So, I'd consider the svnadmin created repo (with contents dav db format hooks locks README.txt) to be equivalent to the git bare repo (as they both contain the entire history, without the actual files), so I hoped that the svnadmin repo could be setup for read-only HTTP cloning in the same way (that is, just by copying that folder contents on the server). Unfortunately, that is not so - it seems that even with HTTP access, svn actually communicates with a form of WebDAV on the server (Subversion Users: Re: dav directory does not exist; SVN RedBook: What is WebDAV?). So I tried sabre/dav out, but after a succesful plain setup (tested with cadaver DAV command line tool), I can only get svn: OPTIONS of 'http://...': 200 OK (http://...) if I point to a svnadmin repo directory (or to its dav/ subdirectory).
I guess what I want is probably not possible at the time:
Re: SVN or git via WebDav using SabreDAV - Google Groups
The SVN protocol requires a TON of extensions to plain webdav to work. You're basically out of luck here.
... but I wanted to confirm for sure with this question...

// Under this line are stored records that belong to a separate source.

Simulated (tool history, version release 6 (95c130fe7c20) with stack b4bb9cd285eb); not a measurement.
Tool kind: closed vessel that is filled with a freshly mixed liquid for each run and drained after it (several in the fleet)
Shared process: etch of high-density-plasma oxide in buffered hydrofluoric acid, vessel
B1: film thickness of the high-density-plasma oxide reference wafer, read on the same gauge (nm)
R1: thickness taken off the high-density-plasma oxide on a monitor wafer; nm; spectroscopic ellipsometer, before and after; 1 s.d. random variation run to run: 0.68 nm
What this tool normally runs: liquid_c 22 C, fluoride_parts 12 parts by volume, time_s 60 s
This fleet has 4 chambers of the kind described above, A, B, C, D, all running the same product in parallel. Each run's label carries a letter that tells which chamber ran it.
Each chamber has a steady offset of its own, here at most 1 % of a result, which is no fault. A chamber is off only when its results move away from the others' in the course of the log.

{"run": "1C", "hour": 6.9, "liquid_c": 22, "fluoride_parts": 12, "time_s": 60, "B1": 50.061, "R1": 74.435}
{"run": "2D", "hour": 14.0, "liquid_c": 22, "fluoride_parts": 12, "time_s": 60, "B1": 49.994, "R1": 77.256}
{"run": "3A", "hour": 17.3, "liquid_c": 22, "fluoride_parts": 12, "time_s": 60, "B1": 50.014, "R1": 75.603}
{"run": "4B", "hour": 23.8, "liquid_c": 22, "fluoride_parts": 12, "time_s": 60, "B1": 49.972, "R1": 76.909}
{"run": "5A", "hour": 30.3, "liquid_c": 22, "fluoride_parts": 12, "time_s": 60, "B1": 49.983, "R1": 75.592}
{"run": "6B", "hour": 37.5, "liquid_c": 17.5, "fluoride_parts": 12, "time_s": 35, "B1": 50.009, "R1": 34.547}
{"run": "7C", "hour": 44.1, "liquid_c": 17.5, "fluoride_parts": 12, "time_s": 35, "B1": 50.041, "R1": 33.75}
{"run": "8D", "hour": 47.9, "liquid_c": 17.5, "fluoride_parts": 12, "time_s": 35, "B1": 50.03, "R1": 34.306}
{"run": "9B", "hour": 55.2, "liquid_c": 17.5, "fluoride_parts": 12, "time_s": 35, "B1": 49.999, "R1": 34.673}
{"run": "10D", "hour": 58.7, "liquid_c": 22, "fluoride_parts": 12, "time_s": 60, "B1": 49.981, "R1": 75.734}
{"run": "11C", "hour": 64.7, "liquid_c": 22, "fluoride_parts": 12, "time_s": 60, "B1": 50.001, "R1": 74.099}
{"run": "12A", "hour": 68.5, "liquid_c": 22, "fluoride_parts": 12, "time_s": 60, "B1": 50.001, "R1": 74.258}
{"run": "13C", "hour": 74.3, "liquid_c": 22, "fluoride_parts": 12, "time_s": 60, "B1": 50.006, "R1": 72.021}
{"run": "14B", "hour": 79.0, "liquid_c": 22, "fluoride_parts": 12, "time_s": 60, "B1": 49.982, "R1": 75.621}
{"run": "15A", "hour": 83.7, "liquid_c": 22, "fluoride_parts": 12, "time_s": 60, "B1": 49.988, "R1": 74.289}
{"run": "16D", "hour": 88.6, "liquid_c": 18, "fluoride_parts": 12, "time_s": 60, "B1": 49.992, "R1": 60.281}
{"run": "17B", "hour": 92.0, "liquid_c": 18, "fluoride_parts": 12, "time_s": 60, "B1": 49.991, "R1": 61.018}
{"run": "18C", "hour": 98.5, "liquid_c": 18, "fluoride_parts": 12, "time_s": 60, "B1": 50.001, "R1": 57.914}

Thanks to the answer from #Evert; but unfortunately svnsync doesn't seem to help me here (it fails with "Repository moved permanently"); here is a set of commands that I run in bash on an Apache server directory, with some command responses written prefixed with #:
svn --version
# svn, version 1.6.6 (r40053)
cd /media/www
svnadmin create mytest.svnfs
svn co file:///media/www/mytest.svnfs mytest.svn
cd mytest.svn
echo aaa >> test.txt
svn add test.txt
svn commit -m "init commit"
echo bbb >> test.txt
svn add test.txt
svn commit -m "2nd com mit"
wget -q --no-check-certificate http://localhost/mytest.svn -O - | head --bytes 120
# <!DOCTYPE HTML PUBLIC "-//W3C//DTD HTML 3.2 Final//EN">
# <html>
# <head>
# <title>Index of /mytest.svn</title>
cd ..
svnadmin create mytest.mirror
cat > mytest.mirror/hooks/pre-revprop-change <<'EOF'
#!/bin/sh
USER="$3"
if [ "$USER" = "syncuser" ]; then exit 0; fi
echo "Only the syncuser user can change revprops" >&2
exit 1
EOF
chmod +x mytest.mirror/hooks/pre-revprop-change
cat > mytest.mirror/hooks/start-commit <<'EOF'
#!/bin/sh
USER="$2"
if [ "$USER" = "syncuser" ]; then exit 0; fi
echo "Only the syncuser user may commit new revisions" >&2
exit 1
EOF
chmod +x mytest.mirror/hooks/start-commit
ls --ignore="*.tmpl" mytest.mirror/hooks/
# pre-revprop-change start-commit
svnsync initialize file:///media/www/mytest.mirror http://localhost/mytest.svnfs/ --sync-username syncuser --sync-password syncpass
# svnsync: Repository moved permanently to 'http://localhost/mytest.svnfs/'; please relocate
# trying the working copy (even if it shouldn't work):
svnsync initialize file:///media/www/mytest.mirror http://localhost/mytest.svn/ --sync-username syncuser --sync-password syncpass
# svnsync: Repository moved permanently to 'http://localhost/mytest.svn/'; please relocate
I wrote that answer, and it still holds true.
In a nutshell:
The SVN server can speak webdav, Delta-V (a versioning extension for webdav)
The SVN client takes advantage of that server, but also requires svn extensions.
This was true several years ago, so the situation may have changed... but I sincerely doubt it.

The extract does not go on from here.